Dogs bark in the very same way humans speak in their own language. Whenever a dog is bored or excited, when he wants to greet a family member or scare off an intruder, you will hear that barking noise emanating from his voice box.
Of course, a dog needs to bark, but when those barks turn into cacophonous mantras played every other minute, it might not be long before the cops pound on your door because your mutt had been causing a disturbance. Starting at home would be the best way to start on your goal to quell your pooch’s problematic barking.
Employ a bit of strategy by creating a situation that would force your dog to bark. One example would be the ring of a doorbell or knock on the front door of your house.
And at the very moment your dog barrels towards the door and starts barking excitedly, gently approach your dog, grab his collar and say (take note we didn’t say shout, scream or yell) the word “quiet”.
Use the “praise and reward” technique if he quiets down. He did as requested, so give him his just desserts.
When he continues barking, close his mouth with your hand, wrap your fingers around his muzzle – use both hands if needed, and give the command for him to keep quiet. If he stops, then give praise.
With such training done repeatedly, the “quiet” command should be a piece of cake for your dog. Set up similar situations to “lure” your dog to bark and repeat training whenever possible.
However, if your dog barks as if his life depended on it, then control such persistent barking by doing the following:
Mix some vinegar and some water together. Mix a proportion of 7/8 water & 1/8 vinegar together. The little ones call it a “super soaker” but to people like you, it’s a water pistol – grab one and load it up with the solution you had just created.
If your dog keeps on barking despite the “quiet” command, then fire at his chest area. Dogs abhor vinegar on the same level as vampires hate garlic and Superman avoids kryptonite. It may even force them to sneeze a bit. It’s harmless so you need not worry.
When your dog stops barking, make sure he gets some praise in the end.
As an aside, you may be thinking what I’m thinking here – what’s to do when you leave home for a bit only to discover an irate neighbor complaining about your noisy dog? Fortunately, “bark collars” have been created to soothe such “savage beasts” when you’re not around.
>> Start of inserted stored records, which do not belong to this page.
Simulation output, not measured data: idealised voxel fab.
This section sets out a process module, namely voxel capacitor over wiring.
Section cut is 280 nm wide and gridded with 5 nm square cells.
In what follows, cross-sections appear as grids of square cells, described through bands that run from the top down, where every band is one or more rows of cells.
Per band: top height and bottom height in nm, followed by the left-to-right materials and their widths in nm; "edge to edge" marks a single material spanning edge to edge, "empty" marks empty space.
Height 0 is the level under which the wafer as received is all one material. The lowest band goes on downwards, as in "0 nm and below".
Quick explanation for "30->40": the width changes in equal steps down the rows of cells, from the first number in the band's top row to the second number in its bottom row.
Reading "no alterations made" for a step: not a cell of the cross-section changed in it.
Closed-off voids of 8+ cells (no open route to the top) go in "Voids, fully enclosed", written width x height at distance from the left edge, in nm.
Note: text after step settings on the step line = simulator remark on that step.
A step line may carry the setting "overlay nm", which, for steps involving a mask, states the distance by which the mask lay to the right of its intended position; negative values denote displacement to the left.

There are different varieties of bark collars to choose from. Some of these collars send an electric shock to your dog when he barks, some make a high pitch sound or emits a squirt of citronella which is annoying but safe for your dog. Usually, these collars can help you solve a problematic barker.
My take on this? I go for either the citronella collars or those that emit high-pitched noises, because these are the most humane ways to deal with a problematic barker.